Is the Issuance of Remote Licences Good for the Nigerian Gambling Industry?

Gambling regulators in Nigeria recently announced that they would start issuing remote licences to offshore operators that wish to offer their services to Nigerian players. This would allow such companies to legally do business in Nigeria without having a physical presence in the country.

Apart from being permitted to legally provide gambling services to Nigerians, these companies would also be able to advertise their products in the print media and via affiliate marketing platforms if they own this remote licence permit.

“We are welcoming all responsible offshore gaming operators to apply for a remote operator permit as long as they pass all the relevant criteria including full AML screening and responsible gaming practices”

– said Lanre Gbajabiamila, Director-General of the National Lottery Regulatory Commission.

Based on this new system, any gambling operator that wants the remote permit would have to pay an initial fee of USD 100,000, followed by a sum of USD 50,000 in each of the next four years.

Remote operators would also be mandated to pay tax to the government, via the Sentinel system provided by UK-based company, E-Technologies Global Limited. The Sentinel system allows payment providers to deduct tax at the point of transaction and immediately pass on the money to the national treasury.

All of these look great on first viewing, but is it really the best way to go?

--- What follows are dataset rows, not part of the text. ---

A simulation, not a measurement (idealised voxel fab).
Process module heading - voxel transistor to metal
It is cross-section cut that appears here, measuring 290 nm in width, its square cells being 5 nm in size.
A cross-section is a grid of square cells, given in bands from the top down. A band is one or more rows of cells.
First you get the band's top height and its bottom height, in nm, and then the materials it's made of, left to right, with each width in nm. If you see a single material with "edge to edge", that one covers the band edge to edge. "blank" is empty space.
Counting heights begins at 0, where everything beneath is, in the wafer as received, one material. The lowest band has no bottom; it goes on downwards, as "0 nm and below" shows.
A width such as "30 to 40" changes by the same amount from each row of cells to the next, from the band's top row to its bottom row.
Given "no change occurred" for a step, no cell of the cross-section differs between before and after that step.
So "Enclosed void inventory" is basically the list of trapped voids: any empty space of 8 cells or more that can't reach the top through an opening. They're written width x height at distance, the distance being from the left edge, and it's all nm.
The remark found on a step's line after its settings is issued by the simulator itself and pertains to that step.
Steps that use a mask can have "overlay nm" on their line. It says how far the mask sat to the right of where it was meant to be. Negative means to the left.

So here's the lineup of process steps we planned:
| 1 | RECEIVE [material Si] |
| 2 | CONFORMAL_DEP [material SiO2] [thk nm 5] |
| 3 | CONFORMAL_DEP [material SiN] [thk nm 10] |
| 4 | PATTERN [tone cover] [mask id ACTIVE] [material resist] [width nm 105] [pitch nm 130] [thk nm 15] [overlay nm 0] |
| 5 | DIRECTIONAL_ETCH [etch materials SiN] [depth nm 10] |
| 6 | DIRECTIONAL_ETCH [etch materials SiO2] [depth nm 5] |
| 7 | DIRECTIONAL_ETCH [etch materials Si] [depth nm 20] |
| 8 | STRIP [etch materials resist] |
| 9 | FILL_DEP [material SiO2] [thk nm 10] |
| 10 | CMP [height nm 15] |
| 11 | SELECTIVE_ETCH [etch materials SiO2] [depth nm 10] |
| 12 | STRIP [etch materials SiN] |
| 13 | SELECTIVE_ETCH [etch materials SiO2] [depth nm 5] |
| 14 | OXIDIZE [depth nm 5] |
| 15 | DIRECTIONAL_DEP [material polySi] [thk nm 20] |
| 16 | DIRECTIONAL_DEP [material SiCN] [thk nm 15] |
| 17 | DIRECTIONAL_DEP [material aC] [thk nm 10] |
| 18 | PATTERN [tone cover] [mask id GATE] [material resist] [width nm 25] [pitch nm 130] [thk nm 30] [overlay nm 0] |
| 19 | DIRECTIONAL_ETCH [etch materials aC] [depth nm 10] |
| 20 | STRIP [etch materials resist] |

To be fair, the fact that Nigeria is thinking about extracting more revenue from offshore operators is a positive thing. Because of Nigeria’s vague laws on sports betting, especially online betting, offshore operators have been freely rendering their services to Nigerian customers over the internet without having to pay any form of tax or invest any of their revenue into the country.

They have basically been syphoning money away from Nigeria, further weakening our already dire economy. The remote gambling licence will go a long way in addressing this. However, not everyone is on board with this new system.

Chief Executive Officer of the Lagos State Lottery and Gaming Authority, Bashir Abiola Are, has not been impressed with the idea.

The Lagos State Gaming chief insists that the federal body does not have the constitutional right to issue betting licences without the consent of the state bodies.

“The state gaming regulators are also against it because we believe it is under our purview constitutionally and you cannot issue remote gaming licences to foreign operators without our consent. Even if you have to do it, you do it on our behalf. We have to give you permission to do it” – he said.

This has further brought to light the on-going feud between the federal regulator- the National Lottery Regulatory Commission- and the state bodies.

Until both parties somehow reach a compromise, there will always be proposals and counter-proposals from both ends without any meaningful resolutions.

Perhaps, Nigeria would be better off emulating the Kenyan system, which has a uniform regulatory body for sports betting all through the country. While Nigerian bookies may have multiple licences from the federal and state authorities, betting sites in Kenya are all registered with the supreme body- Betting Control and Licensing Board.

Also, Are believes that issuing licences without mandating the operators to have physical presence in the country would be detrimental to the development of the Nigerian gambling industry; and to the country as a whole.

“You are telling them they don’t have to invest locally; that they can just pay some peanuts and make huge amounts of money. There will be capital flight, but no development”.

“All these companies that you want to grant offshore licences to are not based in Nigeria. What we need is a lot of local content so that we can grow the sector within and we can export. Our people are capable when you give them the platform” – he continued.

Are does make a great point here. By having a physical presence in Nigeria, gambling operators would not just boost the development of the industry in the country, they would also offer other economic benefits such as creating more job opportunities for Nigerian youths.

While the remote licensing system has its positives, it is perhaps better for Nigeria if these international companies are also compelled to have offices and shops in Nigeria before being allowed to legally operate in the country.